On 2014, Tianqi Chen took the world by storm with the release of the first efficient implementation of gradient boosted decision trees, XGBoost. In a few months, developers using the new library had already broken several performance records, including winning several kaggle competitions. The implementation could easily outperform the SOTA methods of the time (mainly random forests and neural networks) when dealing with tabular data.

What made XGBoost so fantastically good? In short, it was two things: the first is that the typical CART algorithm for tree-growth was enhanced by adding heavy regularization; and the second one was that it was *fast*. The base code (written in C++) has algorithm-level optimizations (such as the histogram method to quickly pre-sort the data), as well as hardware-level optimizations (the way the data is stored in memory and the parallelization strategy).

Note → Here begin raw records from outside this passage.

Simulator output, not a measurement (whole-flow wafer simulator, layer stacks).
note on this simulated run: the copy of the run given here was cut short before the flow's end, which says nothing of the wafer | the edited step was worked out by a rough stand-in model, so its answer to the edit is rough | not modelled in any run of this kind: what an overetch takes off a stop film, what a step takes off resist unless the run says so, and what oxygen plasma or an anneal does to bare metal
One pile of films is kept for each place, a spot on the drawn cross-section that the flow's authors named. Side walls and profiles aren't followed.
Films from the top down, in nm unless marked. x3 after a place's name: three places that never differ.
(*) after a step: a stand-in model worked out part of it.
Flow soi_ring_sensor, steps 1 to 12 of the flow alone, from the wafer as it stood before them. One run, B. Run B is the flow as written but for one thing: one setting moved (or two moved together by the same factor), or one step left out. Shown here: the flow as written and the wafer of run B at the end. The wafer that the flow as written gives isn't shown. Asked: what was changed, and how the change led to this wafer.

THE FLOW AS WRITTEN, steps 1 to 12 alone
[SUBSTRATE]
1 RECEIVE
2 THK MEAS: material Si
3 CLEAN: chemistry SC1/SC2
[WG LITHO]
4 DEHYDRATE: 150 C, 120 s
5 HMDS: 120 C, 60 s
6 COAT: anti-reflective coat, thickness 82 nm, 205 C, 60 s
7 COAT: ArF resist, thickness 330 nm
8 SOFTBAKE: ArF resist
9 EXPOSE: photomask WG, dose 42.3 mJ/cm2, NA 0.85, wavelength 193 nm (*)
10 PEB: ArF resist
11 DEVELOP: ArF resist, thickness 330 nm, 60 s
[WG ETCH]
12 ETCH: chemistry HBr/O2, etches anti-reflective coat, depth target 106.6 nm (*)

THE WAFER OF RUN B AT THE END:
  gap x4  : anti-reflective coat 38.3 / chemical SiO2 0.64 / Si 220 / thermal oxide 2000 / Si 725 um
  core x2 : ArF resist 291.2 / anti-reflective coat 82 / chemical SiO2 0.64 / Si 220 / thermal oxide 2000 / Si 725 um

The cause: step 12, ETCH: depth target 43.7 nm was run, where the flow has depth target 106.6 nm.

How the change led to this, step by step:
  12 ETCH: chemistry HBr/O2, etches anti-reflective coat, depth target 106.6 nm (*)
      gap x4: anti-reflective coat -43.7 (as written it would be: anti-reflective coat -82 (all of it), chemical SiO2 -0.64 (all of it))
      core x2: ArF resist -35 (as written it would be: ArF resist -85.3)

In 2016, in their typical spirit of stealing somebody else’s idea and throwing money at it until it becomes massive, Microsoft released LightGBM. This library was originally a mostly drop-in replacement for XGBoost in that it used the same method of tree learning, as well as the histogram method of data sorting. However, this new implementation introduced a couple of interesting things, most of which are designed to make it even faster (and it ended up being so fast that XGBoost can even seem slow beside it), and others that modify the way in which trees grow:

- Like XGBoost, it implements the histogram method of data sorting. I haven’t personally looked at the code, but have reason to suspect they did something different to make it even more efficient (don’t quote me on this though).
- Gradient-based one-side sampling (GOSS) is a very smart way of reducing the time to compute the gradient. When calculating the pseudo-residuals, the algorithm heavily subsamples those elements with small residuals, forcing the model to focus on the hard-to-learn (i.e. those with high gradients) elements à la AdaBoost. This in turn makes things faster because there are less elements to consider when calculating the gradient.
- Exclusive Feature Bundling (EFB) is based on a 1958 paper (seriously) by Fisher. In essence, the optimal way of splitting a categorical variable is to build two groups (or partitions) and have each group go to its own branch. However, since (nominal) categorical variables lack order by definition, strategies like one-hot encoding tend to make this process exceedingly complex and confusing for a tree, usually requiring several consecutive splits to get right. In order to find the best partitions, LightGBM uses a combination of the gradient and hessian to calculate a numerical representation for the categorical feature, ordering them optimally. This strategy (which works both for categorical features and for highly sparse feature combinations) allows both an increase in model performance, as well as optimizing training time.
- Leaf-wise tree growth is a modification of the CART algorithm wherein all available leafs are tested before performing a split, and the split is only performed on the one with the greatest error delta. This tends to create very deep, asymmetric trees which can easily overfit the data.
- Intrinsic handling of missing values makes imputing (theoretically) unnecessary. The general idea here is that values are not randomly generated, so the absence of a value contains some intrinsic information, so imputing it smartly could actually lead to a performance penalty. The implementation learns, for each split, what direction the missing values should go (by default they go right for categorical ones). This is a particularly amazing feature, because it allows the model to extract every last unit of information from the dataset. For more details on the implementation take a look at this.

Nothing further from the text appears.